Measuring your performance online with Google Analytics
Google analytics is a free service that provides monitoring and analysis of traffic on your website. This tool can be used for monitoring website performance, in particular for search engine optimization (SEO).
Google Analytics is implemented with “page tags”. So you have to use a tracking code in each of your web site pages. Google Analytics tracking codes — also know as custom campaigns or UTM codes — are custom tracking parameters that communicate to Google Analytics information about how your referral traffic is interacting with your calls to action. (Read more about Google Analytics technology)
Some of the most common questions like “what were the keywords my site is coming up for?” can be answered using Google Analytics.
What can be measured with Google Analytics?

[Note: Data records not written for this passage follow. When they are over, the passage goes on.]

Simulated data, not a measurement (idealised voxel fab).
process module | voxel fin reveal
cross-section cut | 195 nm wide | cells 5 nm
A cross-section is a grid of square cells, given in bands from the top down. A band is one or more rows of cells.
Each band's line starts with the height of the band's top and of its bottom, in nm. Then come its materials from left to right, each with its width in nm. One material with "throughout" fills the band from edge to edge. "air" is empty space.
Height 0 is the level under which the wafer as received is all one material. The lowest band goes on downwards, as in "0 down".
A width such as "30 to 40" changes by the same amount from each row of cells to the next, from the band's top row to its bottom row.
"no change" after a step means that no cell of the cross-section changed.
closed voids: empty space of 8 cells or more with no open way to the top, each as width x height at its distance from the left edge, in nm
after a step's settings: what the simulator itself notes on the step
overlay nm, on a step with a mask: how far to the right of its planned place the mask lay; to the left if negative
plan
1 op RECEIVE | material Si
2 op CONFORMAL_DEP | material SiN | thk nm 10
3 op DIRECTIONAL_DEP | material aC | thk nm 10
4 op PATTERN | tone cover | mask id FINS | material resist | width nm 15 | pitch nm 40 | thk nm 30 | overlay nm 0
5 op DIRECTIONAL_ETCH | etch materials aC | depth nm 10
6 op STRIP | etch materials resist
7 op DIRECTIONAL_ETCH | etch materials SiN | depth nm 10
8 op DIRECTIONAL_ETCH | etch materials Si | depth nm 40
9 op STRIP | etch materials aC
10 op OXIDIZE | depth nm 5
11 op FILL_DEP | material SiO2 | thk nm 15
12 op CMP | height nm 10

In general the tracking code is built to track the visitor information to your website, how they arrived and ultimately how long they stayed on, what they did and where they left off. Google analytics has recently introduced some advanced features like;
§ Segmenting and custom audience tracking
§ Tracking visitors coming from offline mediums
§ Mobile application tracking
There are 5 main in-built categories in Analytics namely;
§ Traffic Sources
This is where you can see real-time information on who is engaged with your website. You can get information about how many people are in your website right now, where your traffic is coming from, and which pages they are viewing right now. There are two additional beta versions called Events and Conversions. You can get an idea about real time user event activities and information on the goals you set.
Google Analyticscan give you using real time reports
§ Monitoring when and if new and changed content on your site is being viewed
§ Monitor if a one-day promotion is driving traffic to your site, and can see which pages these visitors are viewing
§ Verifying that the tracking code is working on your site
Through this section you can get information about how many people visited your page, which pages are most visited, what are the devices they use to access the site etc. You can view data for hour, day, week or for months. Some of the key indicators we can find out include;
§ Unique Visitors
§ Page views
§ Pages per Visit
§ Average Visit Duration
§ Bounce Rate
§ New Visitors
§ Operating System
§ Service Provider
§ Mobile Operating System
§ Mobile Service provider
§ Mobile Screen Resolution etc.
Traffic sources is a report that provides an overview of the different kinds of sources that send traffic to your Web site. Using this report you can see how well campaigns are performing and how better to invest in site content, advertising, or other forms of engagement. We can categorize website traffic in to four categories: Direct Traffic, Referring URLs, Search Engines, Other (mainly indicating campaigns).
The Content section helps you to improve the content on your site . You can find out the most visited pages and sections on your website, thereby you can improve the quality of these pages to get more clicks. You can further identify the least visited pages and evaluate how to improve them.
In general terms, a conversion can be a new acquired customer, a new sale, a download of content, and this can be defined by you.
A site’s conversion rate is defined as the number of successful transactions divided by the number of total unique visitors. You can set up goals (for example a specific purchase or registration) for your website and set up “goal tracking” to detect the number of conversions made.
Is Google Analytics tool the only tool for website performance monitoring?
The answer is no. There are many tools that can help you obtain the same insights, but Google Analytics is free. Large websites however might find they cannot continue on the free accounts. Some companies also find other tools that can track better in terms of individual user behaviour. Google Analytics stores the information on their servers, in case the account you use for creation is lost.